Four weeks have passed since the $6K area stopped acting as bitcoin’s support. With the bears relentlessly battering this region for almost 10 months, it basically just had to happen.
However, the break initiated a series of pretty violent sell-offs. As things currently stand, this is not yet over and further downside seems quite likely. Until proven otherwise, bitcoin is still forming what seems to be a bear flag.
Bitcoin’s support areas
With the months-long descending triangle broken, the market is suddenly much less predictable. As the price of bitcoin easily ravaged multiple areas of possible support, any long-term predictions are hard to make.

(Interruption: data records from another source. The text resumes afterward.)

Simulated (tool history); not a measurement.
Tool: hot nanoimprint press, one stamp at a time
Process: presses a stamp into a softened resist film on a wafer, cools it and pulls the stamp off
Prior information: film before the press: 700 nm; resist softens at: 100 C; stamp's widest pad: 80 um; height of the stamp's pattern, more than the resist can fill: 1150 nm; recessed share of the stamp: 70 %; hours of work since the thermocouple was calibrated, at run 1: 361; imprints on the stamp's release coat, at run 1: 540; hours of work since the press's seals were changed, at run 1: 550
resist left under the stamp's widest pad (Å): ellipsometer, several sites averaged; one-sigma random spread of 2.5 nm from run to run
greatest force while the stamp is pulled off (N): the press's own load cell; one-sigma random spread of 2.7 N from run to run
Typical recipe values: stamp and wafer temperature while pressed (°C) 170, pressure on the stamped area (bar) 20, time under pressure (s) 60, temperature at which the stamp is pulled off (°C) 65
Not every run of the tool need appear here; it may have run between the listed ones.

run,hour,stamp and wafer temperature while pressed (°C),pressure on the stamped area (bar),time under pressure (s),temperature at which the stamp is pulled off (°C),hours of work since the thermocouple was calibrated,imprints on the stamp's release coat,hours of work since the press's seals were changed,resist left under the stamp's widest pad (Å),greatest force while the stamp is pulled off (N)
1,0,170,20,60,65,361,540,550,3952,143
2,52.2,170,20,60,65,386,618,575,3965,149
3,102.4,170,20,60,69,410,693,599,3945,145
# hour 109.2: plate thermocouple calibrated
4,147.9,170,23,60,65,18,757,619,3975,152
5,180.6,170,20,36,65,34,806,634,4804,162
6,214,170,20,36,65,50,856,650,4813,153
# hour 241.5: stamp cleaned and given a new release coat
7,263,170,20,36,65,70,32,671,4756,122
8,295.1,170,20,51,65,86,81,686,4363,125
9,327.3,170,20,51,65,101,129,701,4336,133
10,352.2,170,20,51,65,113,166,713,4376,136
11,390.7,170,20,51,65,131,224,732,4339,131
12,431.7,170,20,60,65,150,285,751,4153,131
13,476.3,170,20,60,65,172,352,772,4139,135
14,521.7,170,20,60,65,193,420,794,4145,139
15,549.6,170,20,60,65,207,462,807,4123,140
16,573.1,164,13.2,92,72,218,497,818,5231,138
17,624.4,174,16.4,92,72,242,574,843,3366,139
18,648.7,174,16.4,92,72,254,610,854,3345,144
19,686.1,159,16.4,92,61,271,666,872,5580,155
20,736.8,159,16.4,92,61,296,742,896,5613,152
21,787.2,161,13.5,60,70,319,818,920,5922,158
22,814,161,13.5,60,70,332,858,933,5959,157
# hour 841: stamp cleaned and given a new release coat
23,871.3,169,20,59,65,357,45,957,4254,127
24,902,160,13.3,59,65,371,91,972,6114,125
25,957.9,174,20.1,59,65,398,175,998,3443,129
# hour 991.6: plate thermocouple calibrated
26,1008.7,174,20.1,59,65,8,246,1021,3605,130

My personal bet on bitcoin’s support was around $4,300. For a day or two this looked as a credible thesis. However, the possible double bottom was, in fact, a plain bear flag. The dump continued and the free fall only stopped at the long-term diagonal support mentioned in the previous post.
To be honest I ain’t sure if it was the buyers that stepped in – or was it the supply side that got exhausted. One way or another, the bulls managed to deliver an almost 1000$ retrace back to 4400$. In terms of percentage, this was quite a considerable move. Nevertheless, after such a brutal dump one would assume a stronger retrace. This in itself is pretty concerning and is one of the reasons why I strongly suspect that the real bitcoin’s support area is still somewhere lower.
Daily Heikin Ashi time frame
After hitting the $3500 bottom the Heikin Ashi candlesticks remained red for the next two days. However, as we saw successive higher lows, the first green Heikin Ashi candle brought some long overdue signs of market optimism. Unfortunately, this didn’t last and the bulls got exhausted soon after.
Two daily candles in a row formed doji stars, which are often a sign of reversal. If that is the case, the run from $3,500 to $4,400 may have been the best this dead-cat bounce could provide.
4 hour time frame
On the 4 hour time frame one can see that $3,500 was nevertheless some sort of a bitcoin’s bottom. A fairly solid upward trend started to form but the series of higher lows was short-lived. The price dumped and we ended with what looks like a symmetrical triangle. We’re currently just in mid-range of this structure.
After a somewhat unexpected bounce from the new-found support (all the higher time frame indicators were pointing down, from MACD to Stoch), the bears stepped in pretty fast. The price couldn’t stay above the high volume node (the highest peak seen from the visible range indicators), an area that is in confluence with the 50 day MA. It seems that the price will thus revisit the diagonal support. Generally, this is not a good sign for the bulls. However, this does make for a nice setup for a long position to be opened just above diagonal support.
One way or another, even in case of bitcoin successfully breaching $4000, the price will then retest the descending resistance line. I’ll reopen a short position there.
All in all, the whole thing looks like a fairly typical bear flag. Longing here is a risky trade, as the high time-frame trend is still pointing downwards – and, as they say, the trend is your friend.
The safest opportunity for a proper long would be that we break out of the range, breach $4400 and make a higher high. In that case I’ll open a serious long on a pullback into the green area on the picture above
NVT indicator and the bitcoin bottom
A solid bitcoin’s support area will sooner or later come into sight. Until price action gives us some reliable data, one can turn for support to other tools. I already mentioned the NVT indicator, an experimental tool to determine the ‘correct’ value of an abstract asset such as bitcoin. This indicator proved to be very reliable during the past mayor cycles.
At the time of the last update two weeks ago, the value of this indicator was around 163. Now it’s already below 130. In theory, a proper NVT is between 30 to 90. According to this, bitcoin still seems to be overvalued. If that is true any support that we see in the current range will be but a temporary stop before the lower price regions.
“May you live in interesting times”
All this being said, it’s a good time to trade bitcoin and crypto in general. Big moves are taking place every day, with 4h candles easily encompassing moves from 5 to 10%.
Consequently, a breakout on each side of the 3600-4400 range will mean an even bigger move. If $4,600 falls we may likely see $5,300. If we head into the low $3,000’s, a fast capitulation wick into the $2,000s is also on the table.
Even in case BTC gets caught in this region for another week or longer, serious money can be made by trading range-to-range. Avoid taking BTC trades mid-range and never forget to set stop-loss orders in case of any wild moves. Remember, we’re not in the eternal $6,500 range anymore, where a 3% move was considered wild. Additionally, such a scenario means that altcoins will start to pump en masse. In other words – guys and gals, this is interesting times. Proper out-of-control volatility is back.